“And he touched my mouth and said: ‘Behold, this has touched your lips; your guilt is taken away, and your sin atoned for.’ And I heard the voice of the Lord saying, ‘Whom shall I send, and who will go for us?’ Then I said, ‘Here I am! Send me.'”  (Isaiah 6:7-8)

Which of us has not thrilled to Isaiah’s fantastic vision of the Lord? Which of us has not desired to experience the glory of the Lord’s presence in our worship? Well, Isaiah for one was not thrilled by the “experience” of true worship, face to face with the Lord Almighty: he was terrified. He was scared to death! He knew he was a sinner, unclean, unfit to be in God’s presence. Compared to the Lord, He was no better than his faithless and idolatrous countrymen. Yet here he saw the Lord exalted, holy, righteous, omnipotent.
As blessed as Isaiah was to behold this glory, he was terrified because he knew that the Lord sees the innermost being of every man. No one can hide from Him. The Lord is infinitely superior to our human ways and knowledge. He is beyond the vain manipulation men use to win Him over. He sees our self-serving attempts to appear righteous. He knows that human beings carry out vain and fraudulent rites and rituals, make sacrifices and perform great acts of charity while their hearts are faithless, sinful and self-centered.

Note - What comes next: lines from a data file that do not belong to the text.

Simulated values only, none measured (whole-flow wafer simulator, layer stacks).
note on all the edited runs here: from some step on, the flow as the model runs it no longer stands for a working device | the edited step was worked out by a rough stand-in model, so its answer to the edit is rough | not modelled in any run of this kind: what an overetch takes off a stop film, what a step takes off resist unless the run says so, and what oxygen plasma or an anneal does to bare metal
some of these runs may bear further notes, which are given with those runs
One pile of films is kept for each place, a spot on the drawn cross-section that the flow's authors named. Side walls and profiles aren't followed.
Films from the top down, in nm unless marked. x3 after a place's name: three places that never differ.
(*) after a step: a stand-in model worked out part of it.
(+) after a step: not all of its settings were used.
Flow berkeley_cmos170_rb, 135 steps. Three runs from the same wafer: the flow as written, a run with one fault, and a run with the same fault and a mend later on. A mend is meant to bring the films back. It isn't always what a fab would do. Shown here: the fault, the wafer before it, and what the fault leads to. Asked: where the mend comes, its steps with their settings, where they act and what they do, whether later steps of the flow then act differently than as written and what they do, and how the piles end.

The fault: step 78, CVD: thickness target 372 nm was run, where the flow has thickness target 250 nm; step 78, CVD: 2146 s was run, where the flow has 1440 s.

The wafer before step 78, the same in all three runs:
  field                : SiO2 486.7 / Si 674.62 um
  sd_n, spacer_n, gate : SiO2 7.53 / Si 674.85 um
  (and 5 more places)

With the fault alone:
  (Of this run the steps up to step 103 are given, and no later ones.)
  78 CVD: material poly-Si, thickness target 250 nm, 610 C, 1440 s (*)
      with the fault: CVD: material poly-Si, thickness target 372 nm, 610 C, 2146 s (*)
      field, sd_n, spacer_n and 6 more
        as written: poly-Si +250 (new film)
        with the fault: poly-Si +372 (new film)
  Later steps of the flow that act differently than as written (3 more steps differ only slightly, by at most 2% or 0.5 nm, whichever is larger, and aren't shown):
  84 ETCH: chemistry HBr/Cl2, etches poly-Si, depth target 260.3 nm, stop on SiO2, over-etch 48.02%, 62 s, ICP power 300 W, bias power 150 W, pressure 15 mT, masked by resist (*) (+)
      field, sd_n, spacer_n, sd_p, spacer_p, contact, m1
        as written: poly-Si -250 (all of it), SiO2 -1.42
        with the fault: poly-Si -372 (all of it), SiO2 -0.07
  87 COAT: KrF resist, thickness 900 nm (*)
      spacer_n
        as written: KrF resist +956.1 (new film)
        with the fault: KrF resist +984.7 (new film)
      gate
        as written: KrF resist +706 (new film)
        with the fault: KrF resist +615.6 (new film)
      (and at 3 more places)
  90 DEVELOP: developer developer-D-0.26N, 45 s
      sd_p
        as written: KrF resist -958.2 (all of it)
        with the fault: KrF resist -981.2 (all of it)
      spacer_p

But the Lord had chosen Isaiah. He cleansed him of sin, declared him righteous so He could commission him as prophet. He gladly accepted God’s call. We should as well for the Lord cleanses us from sin by the body and blood of Jesus. Our mission is to proclaim the gospel of forgiveness found in Jesus alone. The message is not easy to deliver for it is quite unpopular in the eyes of today’s success-oriented world. There will be no mass conversions, no earth-shaking revivals. The majority of the people will harden their hearts. God’s servants will suffer violence and persecution. Yet in God’s Kingdom what is important is not how many people or how much money we bring in to the Kingdom, how many people attend our services or how dynamic our worship seems to be. What God values most is faithfulness to His calling. That is how He measures success.